PayPal business fees: costs and cheaper alternatives

Alex Hammond
Content Marketing Manager (EMEA)

Key takeaways
PayPal charges 2.9% + 30p for standard domestic transactions in the UK, but international payments can cost up to 5.9% after cross-border fees and currency conversion charges are added.
Hidden costs like non-refundable processing fees on refunds, dispute charges (£14), and FX markups (typically 3-4% above mid-market rates) significantly increase PayPal's true cost.
Airwallex offers transparent pricing with lower transaction fees and interbank FX rates, helping businesses save 30-50% on payment processing costs compared to PayPal.
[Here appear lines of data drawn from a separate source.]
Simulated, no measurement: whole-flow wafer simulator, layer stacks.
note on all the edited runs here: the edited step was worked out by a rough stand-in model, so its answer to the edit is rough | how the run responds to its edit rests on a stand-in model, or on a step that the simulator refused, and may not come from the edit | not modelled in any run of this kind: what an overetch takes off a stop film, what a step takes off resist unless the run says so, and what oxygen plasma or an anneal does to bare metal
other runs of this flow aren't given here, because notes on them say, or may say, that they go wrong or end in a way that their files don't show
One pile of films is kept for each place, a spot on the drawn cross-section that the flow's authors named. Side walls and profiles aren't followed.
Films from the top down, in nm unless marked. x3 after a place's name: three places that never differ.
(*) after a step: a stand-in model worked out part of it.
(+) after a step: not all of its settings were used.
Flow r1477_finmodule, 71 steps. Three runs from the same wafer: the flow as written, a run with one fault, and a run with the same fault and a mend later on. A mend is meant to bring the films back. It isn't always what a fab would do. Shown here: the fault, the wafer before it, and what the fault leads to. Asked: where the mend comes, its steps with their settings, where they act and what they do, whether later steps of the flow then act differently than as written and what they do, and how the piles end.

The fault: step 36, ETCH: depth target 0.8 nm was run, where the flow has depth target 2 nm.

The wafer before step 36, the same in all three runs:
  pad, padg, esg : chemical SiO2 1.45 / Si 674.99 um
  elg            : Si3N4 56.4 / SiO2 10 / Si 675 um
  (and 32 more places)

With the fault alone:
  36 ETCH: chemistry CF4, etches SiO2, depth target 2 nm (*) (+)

Understanding PayPal's business costs
PayPal remains one of the most recognizable payment options for UK businesses, offering quick setup and broad customer acceptance. Many businesses start with PayPal because it's familiar and easy to implement.
But "familiar" doesn't mean "cost-effective." PayPal's fee structure—while appearing simple at first glance—includes multiple layers of charges that compound quickly, particularly for businesses with international customers or high transaction volumes. What looks like 2.9% often becomes 4-6% once all fees are factored in.
This guide breaks down exactly what PayPal charges UK businesses, where hidden costs emerge, and how to calculate your real payment processing expense. You'll learn when PayPal makes sense and when cheaper alternatives deliver better value.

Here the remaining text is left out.